Still, every time I've tripped back in time (those Period Pilots weekend specials are just too good a deal to pass up!) and spy Marie Antoinette in one of those luxurious rich fabrics, I head straight for my fabric stash when I get home. Surely I could pull off that heavily embroidered satin'y look in a nicely fitted blouse. Wouldn't it look great over  jeans? I know I've got a $6.99 a yard brocade somewhere in here...


(To Be Continued)



Sunday, July 15, 2012

Romancing the Dress Part 2: California Romantic Considers Realities of Life When It Comes to Sewing a Dress


Forever fantasizing about sewing the perfect dress
But do skirts really fit into my active and arty modern life?
I spent a lot of of my little girlhood playing with dolls. I also spent a lot of time drawing girls. Drawing girls merged into drawing paper dolls. The most important part of drawing paper dolls was creating their clothes. I particularly enjoyed creating patterns and textures for these outfits, which I made by rubbing my crayons over the paper atop a rough surface. Of course none of my paper dolls wore pants, trousers or slacks as bi-forcated womens clothing was called in the nineteen sixties.

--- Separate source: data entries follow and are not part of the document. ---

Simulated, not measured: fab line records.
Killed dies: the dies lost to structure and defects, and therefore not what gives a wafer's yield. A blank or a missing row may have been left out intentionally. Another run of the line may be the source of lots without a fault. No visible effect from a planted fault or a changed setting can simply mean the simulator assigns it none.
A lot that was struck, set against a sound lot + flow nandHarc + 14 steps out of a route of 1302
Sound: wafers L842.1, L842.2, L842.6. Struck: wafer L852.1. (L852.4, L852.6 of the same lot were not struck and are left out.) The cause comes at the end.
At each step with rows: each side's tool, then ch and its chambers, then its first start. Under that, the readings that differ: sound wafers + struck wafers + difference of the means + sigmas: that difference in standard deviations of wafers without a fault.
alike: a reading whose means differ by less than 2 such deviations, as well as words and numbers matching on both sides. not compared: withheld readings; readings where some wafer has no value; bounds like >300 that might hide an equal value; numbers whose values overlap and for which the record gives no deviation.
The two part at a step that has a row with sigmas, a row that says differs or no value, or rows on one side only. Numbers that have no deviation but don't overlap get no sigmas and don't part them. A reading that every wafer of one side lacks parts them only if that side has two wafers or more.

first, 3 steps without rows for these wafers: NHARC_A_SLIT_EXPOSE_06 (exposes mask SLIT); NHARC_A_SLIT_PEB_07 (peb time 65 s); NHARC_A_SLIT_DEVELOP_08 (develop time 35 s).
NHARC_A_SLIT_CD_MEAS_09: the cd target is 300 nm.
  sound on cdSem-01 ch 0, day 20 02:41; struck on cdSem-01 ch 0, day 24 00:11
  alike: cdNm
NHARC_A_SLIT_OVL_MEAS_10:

If you werent around in that time, especially if you missed the early, pre-groovy part of the era, images from the time might lead you to think that American females wore mostly skirts or dresses. In fact, shorts and pants were nearly as much a part of our daily wear as they are today. However, when it came to creating artistic duds for dollies, I didnt see any point in designing the sort of togs I actually spent most of my own time in. On television, in magazines, coloring books and  movies, and in my favorite modern and historically themed stories, girls and women wore fluffy dresses and glamorous skirts. The clothes I created for my dolls were those I imagined Id wear myself as an adult, and they came from what I drank in from my culture. They came from images of traditionally skirted women.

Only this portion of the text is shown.